We’ve seen populist movements have some limited political success in the past as a result of this. For example, the One Nation party which arose in Australia in the 1990’s following the liberalisation of the economy by the Hawke and Keating governments – interestingly there has been some speculation ex-One Nation leader Pauline Hanson will become involved with the BNP in the UK (a right wing group that has shown an interest in using peak oil as a campaigning tool) now she has decided to leave Australia.

The Time magazine piece I began the post with noted that the Reform Party filled a similar niche in the US during the George HW Bush / Clinton years, with H Ross Perot campaigning against the North American Free Trade Agreement (NAFTA) to start the movement and Pat Buchanan and Ralph Nader following afterwards (ever less successfully and demonstrating that populism can swing back and forth between right and left).

Sarah Palin (who seems more an opportunist than credible political figure) and Ron Paul (who often displays a lot of integrity but who maintains some pretty archaic notions on other issues leading to a number of reservations about him even out on the fringes) are the politicians mentioned in the Time article as being front-runners to attract tea partier support.

The US seems to be most at risk of seeing a revival of a populist mass movement on the right (there seems less chance of a sudden revival of socialism there as a result of rising levels of joblessness, given the political left remains largely moribund outside of Latin America), with the last decade seeing revenge fantasies like the “Left Behind” series being lapped up by those in the working class who are being left behind and the tea partier / bagger movement being the latest sign that populism is on the rise (with the SPLC recently releasing a report claiming the number of “patriot” groups increased by 250% last year).
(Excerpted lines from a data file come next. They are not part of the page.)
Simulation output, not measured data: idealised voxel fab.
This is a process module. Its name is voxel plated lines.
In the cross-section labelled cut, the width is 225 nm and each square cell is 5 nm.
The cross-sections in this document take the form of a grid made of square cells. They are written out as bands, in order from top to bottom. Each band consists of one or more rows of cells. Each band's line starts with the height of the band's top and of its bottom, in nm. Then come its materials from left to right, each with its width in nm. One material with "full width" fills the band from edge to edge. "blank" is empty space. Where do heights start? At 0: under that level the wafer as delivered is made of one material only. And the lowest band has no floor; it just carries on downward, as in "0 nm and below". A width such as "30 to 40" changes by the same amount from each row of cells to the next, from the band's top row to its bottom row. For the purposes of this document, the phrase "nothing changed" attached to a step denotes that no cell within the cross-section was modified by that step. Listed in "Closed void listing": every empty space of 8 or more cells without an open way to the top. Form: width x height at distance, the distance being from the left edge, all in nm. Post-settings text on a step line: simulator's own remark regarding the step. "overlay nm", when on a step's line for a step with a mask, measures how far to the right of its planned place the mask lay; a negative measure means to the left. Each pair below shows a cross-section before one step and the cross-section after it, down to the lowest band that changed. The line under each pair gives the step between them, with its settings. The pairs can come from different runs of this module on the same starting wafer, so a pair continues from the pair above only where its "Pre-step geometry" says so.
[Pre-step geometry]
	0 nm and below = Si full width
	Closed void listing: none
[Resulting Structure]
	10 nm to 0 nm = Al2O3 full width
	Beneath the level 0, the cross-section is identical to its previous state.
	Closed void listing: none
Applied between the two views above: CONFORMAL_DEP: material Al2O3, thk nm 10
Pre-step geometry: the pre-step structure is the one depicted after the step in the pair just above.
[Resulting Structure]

Unemployment caused by globalisation and cheap Chinese labour is one reason for a resurgence of populism, but there are a number of others :

1. The US is slowly losing the geopolitical dominance it has enjoyed since the end of the second world war. As George Kennan famously put it half a century ago:

We have about 50% of the world’s wealth but only 6.3% of its population. This disparity is particularly great as between ourselves and the peoples of Asia. In this situation, we cannot fail to be the object of envy and resentment. Our real task in the coming period is to devise a pattern of relationships which will permit us to maintain this position of disparity without positive detriment to our national security. To do so, we will have to dispense with all sentimentality and day-dreaming; and our attention will have to be concentrated everywhere on our immediate national objectives. We need not deceive ourselves that we can afford today the luxury of altruism and world-benefaction.

For these reasons, we must observe great restraint in our attitude toward the Far Eastern areas. The peoples of Asia and of the Pacific area are going to go ahead, whatever we do, with the development of their political forms and mutual interrelationships in their own way. This process cannot be a liberal or peaceful one. The greatest of the Asiatic peoples-the Chinese and the Indians-have not yet even made a beginning at the solution of the basic demographic problem involved in the relationship between their food supply and their birth rate. Until they find some solution to this problem, further hunger, distress, and violence are inevitable. All of the Asiatic peoples are faced with the necessity for evolving new forms of life to conform to the impact of modern technology. This process of adaptation will also be long and violent. It is not only possible, but probable, that in the course of this process many peoples will fall, for varying periods, under the influence of Moscow, whose ideology has a greater lure for such peoples, and probably greater reality, than anything we could oppose to it. All this, too, is probably unavoidable; and we could not hope to combat it without the diversion of a far greater portion of our national effort than our people would ever willingly concede to such a purpose.

In the face of this situation we would be better off to dispense now with a number of the concepts which have underlined our thinking with regard to the Far East. We should dispense with the aspiration to “be liked” or to be regarded as the repository of a high-minded international altruism. We should stop putting ourselves in the position of being our brothers’ keeper and refrain from offering moral and ideological advice. We should cease to talk about vague and — for the Far East — unreal objectives such as human rights, the raising of the living standards, and democratization. The day is not far off when we are going to have to deal in straight power concepts. The less we are then hampered by idealistic slogans, the better.

2. This geopolitical dominance had enabled the US to exert a large degree of control over much of the world’s oil supply (viewing the middle east as ‘the most strategically important area of the world’ and ‘…one of the greatest material prizes in world history’) and to become by far the largest consumer of it.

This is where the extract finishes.